Say you lost, Mr. President

The promise of a peaceful transition of power is not explicit enough

Photo by Leah Millis, Reuters

As one must already know by now, our nation has just seen a tragic, embarrassing and, unfortunately, quite predictable attack on our very own Capitol. A building that undeniably symbolizes America’s honor, history and unity, was grossly defiled by a group of people who call themselves “patriots.” I personally can’t help but call them a threat—a threat to our republic, a threat to our nation’s founding principles and a threat to the very unity that this country has enjoyed since the end of the Civil War.

On Jan. 6, a pro-Trump mob stormed the nation’s Capitol to delay the certification of the election results from 2020, challenging the electoral system and the courts’ decisions to legitimize current results. These people claimed that it is “American” to blindly trust one man instead of an educated judiciary and the very electoral process itself. I call it dictatorship. These people attacked Capitol guards and made a mockery of the people we elect to represent us. In the Civil War, the Confederate Flag only made it as far as Fort Sumter. Now, just a couple days ago, this symbol of disunion, conflict and slavery made it as far as our country’s very own Capitol. Once again, this all occurred while the breachers claimed to be patriots and proud Americans, but when they were putting “Make America Great Again” hats on historical statues and trying to replace American flags with Trump flags, it became clear who they truly were loyal to. 

I couldn’t help but feel outraged and upset when I saw the breach of our Capitol when the news broke. I have personally been to the Capitol twice, and I’ve felt what it’s supposed to stand for. The very building itself oozes history and the great laws and amendments passed within its walls. In fact, the dome that now stands as the centerpiece of the Capitol was constructed during the Civil War, a building that Lincoln said would stand as a sign of the preservation of our Union. A building that has seen the reconciliation of political differences among Senators and Representatives alike for nearly two and a half centuries, the Capitol has become a symbol of our democracy and we have taken pride in the fact that violence never takes place on its grounds. That is, of course, until a violent mob stormed it recently and destroyed windows, lecterns, plaques and left at least five people dead. 
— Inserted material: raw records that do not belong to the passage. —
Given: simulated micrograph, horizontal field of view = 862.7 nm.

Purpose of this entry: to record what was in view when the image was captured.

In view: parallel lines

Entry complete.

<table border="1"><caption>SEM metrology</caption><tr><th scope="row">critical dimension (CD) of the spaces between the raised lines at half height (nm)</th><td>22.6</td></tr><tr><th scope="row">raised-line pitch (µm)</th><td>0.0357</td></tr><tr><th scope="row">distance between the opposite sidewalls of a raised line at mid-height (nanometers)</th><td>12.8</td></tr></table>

Violence in general has only ever occurred one other time before on Capitol grounds, and that’s when pro-slave representative Preston Brooks decided to hit abolitionist Charles Sumner multiple times in the side of a head with a cane. Back then, the attack on Sumner became an early harrowing of our country’s sharp divide and impending conflict. While I want nothing more than for it to be untrue, I’m afraid the attack on the Capitol has once again revealed the sharp disunion our country is currently wrapped in. 

It sounds cliché at this point, but we truly have reached a certain tipping point in this country. Our House and Senate are more evenly split than ever, and the margins in some states in this year’s election could only be rivaled by Florida’s split in Bush v. Gore. With a 50/50 Senate after the victories of both Jon Ossoff and Raphael Warnock in the Georgia runoff, the political makeup of many different states is showing potential for radical change. This would, in all honesty, be a fascinating time for politics in America if both sides continued to take pride in our system of peaceful debate, slow and intelligent deliberation and our Constitution’s system of government, yet the recent breach of the Capitol has shown that this may be hard to maintain. This very breach, in fact, was influenced by one of the most powerful men in government at the time: Donald Trump himself.

Of course, I understand the argument that Trump did not directly say “go trespass on federal property and destroy and kill whatever stops you,” but there is absolutely no denying that Trump heated the pot to its boiling point. With constant claims of widespread fraud, the arranging of “stop the steal” protests, and countless efforts both in the courts and in the legislature to halt the certification of Biden’s win, Trump’s actions definitely led the blind supporters of his base to raid the very symbol of our country’s republic and glory. 

The President’s Twitter account, which has since been banned, shows that when people spoke of sending the “cavalry” to the Capitol on Jan. 6, Trump said he’d be “honored” for it to happen. He also told protestors planning to go to the Capitol to “be wild.” All of this reckless action undeniably was at least a major factor in what happened, and with that there is one thing above all else I believe must happen: He must concede.

When I say concede, I don’t say “promise a peaceful transition” like he did after the riot. I mean he needs to say he lost, fair and square. If he truly cared about this country, its unity and the faith we have long had in our system under the Constitution, he would do so even if he didn’t think he lost. A peaceful transition of power has been a guiding principle of our country since the Election of 1800, and has only truly been challenged when Lincoln was elected in 1860. To threaten our very foundations of government through questioning elections and the decisions of the Supreme Court is to divide it further than it already is in today’s political climate.

This country cannot go on when the current administration continues to question the very system that created it. With a large chunk of the country believing that they can’t even trust elections now, it was only a matter of time until people began to raid the very seat of American democracy. For the greater good of our republic, our Constitution and our faith in this country, concession is the only action that can be made that will make things better before they get worse.